Tutorial¶

Installation¶

To install mirdata:

pip install mirdata

Usage¶

mirdata is easily imported into your Python code by:

import mirdata

Initializing a dataset¶

Print a list of all available dataset loaders by calling:

import mirdata
print(mirdata.list_datasets())

To use a loader, (for example, ‘orchset’) you need to initialize it by calling:

import mirdata
orchset = mirdata.initialize('orchset')

Now orchset is a Dataset object containing common methods, described below.

Downloading a dataset¶

All dataset loaders in mirdata have a download() function that allows the user to download the canonical version of the dataset (when available). When initializing a dataset, by default, mirdata will download/read data to/from a default location (“~/mir_datasets”). This can be customized by specifying data_home in mirdata.initialize.

Downloading a dataset into the default folder:

In this first example, data_home is not specified. Thus, ORCHSET will be downloaded and retrieved from mir_datasets folder created at user root folder:

import mirdata
orchset = mirdata.initialize('orchset')
orchset.download()  # Dataset is downloaded to ~/mir_datasets/orchset

Downloading a dataset into a specified folder:

Now data_home is specified and so orchset will be read from / written to this custom location:

orchset = mirdata.initialize('orchset', data_home='Users/leslieknope/Desktop/orchset123')
orchset.download()  # Dataset is downloaded to the folder "orchset123" Leslie Knope's desktop

Partially downloading a dataset¶

The download() functions allows partial downloads of a dataset. In other words, if applicable, the user can select which elements of the dataset they want to download. Each dataset has a REMOTES dictionary were all the available elements are listed.

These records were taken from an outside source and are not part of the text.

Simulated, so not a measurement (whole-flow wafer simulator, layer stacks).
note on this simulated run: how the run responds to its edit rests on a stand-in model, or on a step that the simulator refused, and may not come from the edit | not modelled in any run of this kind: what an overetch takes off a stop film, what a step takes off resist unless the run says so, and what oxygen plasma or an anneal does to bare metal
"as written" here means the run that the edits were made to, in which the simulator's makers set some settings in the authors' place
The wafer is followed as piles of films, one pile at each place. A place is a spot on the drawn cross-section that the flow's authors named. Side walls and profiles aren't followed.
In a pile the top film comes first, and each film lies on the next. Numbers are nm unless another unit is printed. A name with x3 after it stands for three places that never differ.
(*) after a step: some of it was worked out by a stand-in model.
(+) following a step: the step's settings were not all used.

cante100 has different elements as seen in the REMOTES dictionary. Thus, we can specify which of these elements are downloaded, by passing to the download() function the list of keys in REMOTES that we are interested in. This list is passed to the download() function through the partial_download variable.

Example REMOTES

REMOTES = {
    "spectrogram": download_utils.RemoteFileMetadata(
        filename="cante100_spectrum.zip",
        url="https://zenodo.org/record/1322542/files/cante100_spectrum.zip?download=1",
        checksum="0b81fe0fd7ab2c1adc1ad789edb12981",  # the md5 checksum
        destination_dir="cante100_spectrum",  # relative path for where to unzip the data, or None
    ),
    "melody": download_utils.RemoteFileMetadata(
        filename="cante100midi_f0.zip",
        url="https://zenodo.org/record/1322542/files/cante100midi_f0.zip?download=1",
        checksum="cce543b5125eda5a984347b55fdcd5e8",  # the md5 checksum
        destination_dir="cante100midi_f0",  # relative path for where to unzip the data, or None
    ),
    "notes": download_utils.RemoteFileMetadata(
        filename="cante100_automaticTranscription.zip",
        url="https://zenodo.org/record/1322542/files/cante100_automaticTranscription.zip?download=1",
        checksum="47fea64c744f9fe678ae5642a8f0ee8e",  # the md5 checksum
        destination_dir="cante100_automaticTranscription",  # relative path for where to unzip the data, or None
    ),
    "metadata": download_utils.RemoteFileMetadata(
        filename="cante100Meta.xml",
        url="https://zenodo.org/record/1322542/files/cante100Meta.xml?download=1",
        checksum="6cce186ce77a06541cdb9f0a671afb46",  # the md5 checksum
    ),
    "README": download_utils.RemoteFileMetadata(
        filename="cante100_README.txt",
        url="https://zenodo.org/record/1322542/files/cante100_README.txt?download=1",
        checksum="184209b7e7d816fa603f0c7f481c0aae",  # the md5 checksum
    ),
}

A partial download example for cante100 dataset could be:

cante100.download(partial_download=['spectrogram', 'melody', 'metadata'])

Validating a dataset¶

Using the method validate() we can check if the files in the local version are the same than the available canical version, and the files were downloaded correctly (none of them are corrupted).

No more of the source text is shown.